Margaret Mead was an American cultural anthropologist who was frequently a featured writer and speaker in the mass media throughout the '60s and '70s as a popularizer of the insights of anthropology into modern American and western life but also a respected, if controversial, academic anthropologist.
Her reports as to the purportedly healthy attitude towards sex in South Pacific and Southeast Asian traditional cultures amply informed the '60s "sexual revolution" and it was only at the end of her life and career that her propositions were – albeit controversially – challenged by a maverick fellow anthropologist and literate members of societies she had long before studied and reported on. Mead was a champion of broadened sexual mores within a context of traditional western religious life.
Famous anthropologist Margaret Mead’s words impart a sensitive and keenly informed view of the world as it was in the late 1970s (and in most ways, continues to be today). They function as a grand motif that tie together the striking visuals of Ken Heyman’s photographs, which precede each section of the book. “World Enough” is the story of us, of humanity on a global scale, where we’ve come from and where we’ve ended up, with some musings on where we may go tomorrow.
Divided into four sections (The Dream of Technological Salvation, The Waiting World, The Failure of the Dream, and Beginning Again), Mead tells the tale of post-WWII modernism, of the now naive hopes that technology would lift starving and impoverished masses of the planet out of misery, of the eagerness that developing countries accepted Euro-American dominion as a salvation, of the failure of these hopes to be realized. She opines of ways that we can both embrace technological innovation while not losing the ancient wisdom that makes us all uniquely human.
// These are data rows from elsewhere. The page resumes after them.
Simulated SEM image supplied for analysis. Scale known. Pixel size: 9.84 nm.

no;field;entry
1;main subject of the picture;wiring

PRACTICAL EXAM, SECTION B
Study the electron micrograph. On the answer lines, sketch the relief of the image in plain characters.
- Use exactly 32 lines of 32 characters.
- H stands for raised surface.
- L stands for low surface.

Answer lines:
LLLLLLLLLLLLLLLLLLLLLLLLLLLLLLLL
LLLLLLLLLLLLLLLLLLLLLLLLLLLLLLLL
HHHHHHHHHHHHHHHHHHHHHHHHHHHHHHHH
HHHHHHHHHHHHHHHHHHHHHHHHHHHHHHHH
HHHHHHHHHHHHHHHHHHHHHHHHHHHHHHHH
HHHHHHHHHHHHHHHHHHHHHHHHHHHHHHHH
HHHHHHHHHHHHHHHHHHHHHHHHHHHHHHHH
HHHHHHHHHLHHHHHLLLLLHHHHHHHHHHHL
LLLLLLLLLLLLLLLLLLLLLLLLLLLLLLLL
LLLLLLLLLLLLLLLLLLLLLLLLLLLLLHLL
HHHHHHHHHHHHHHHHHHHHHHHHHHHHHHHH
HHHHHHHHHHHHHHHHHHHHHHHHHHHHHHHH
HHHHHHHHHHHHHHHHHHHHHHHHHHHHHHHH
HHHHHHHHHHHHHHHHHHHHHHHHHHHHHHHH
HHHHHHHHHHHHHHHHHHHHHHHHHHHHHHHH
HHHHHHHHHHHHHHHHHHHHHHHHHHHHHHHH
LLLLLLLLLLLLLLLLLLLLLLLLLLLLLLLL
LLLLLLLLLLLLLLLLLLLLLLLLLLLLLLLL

She challenges the reader not to be overwhelmed by the vast interconnectivity of the world today, but to see it as a fragile and dependent system that requires empathy and compassion. The ability to celebrate cultural differences and to see that which makes us more similar than disparate is a central theme throughout. There are many artfully worded and thought provoking passages that reinforce the tenderness of Heyman’s photos. This was a great and inspiring read, not in the least bit dated, and I highly recommend it to those able to secure a copy.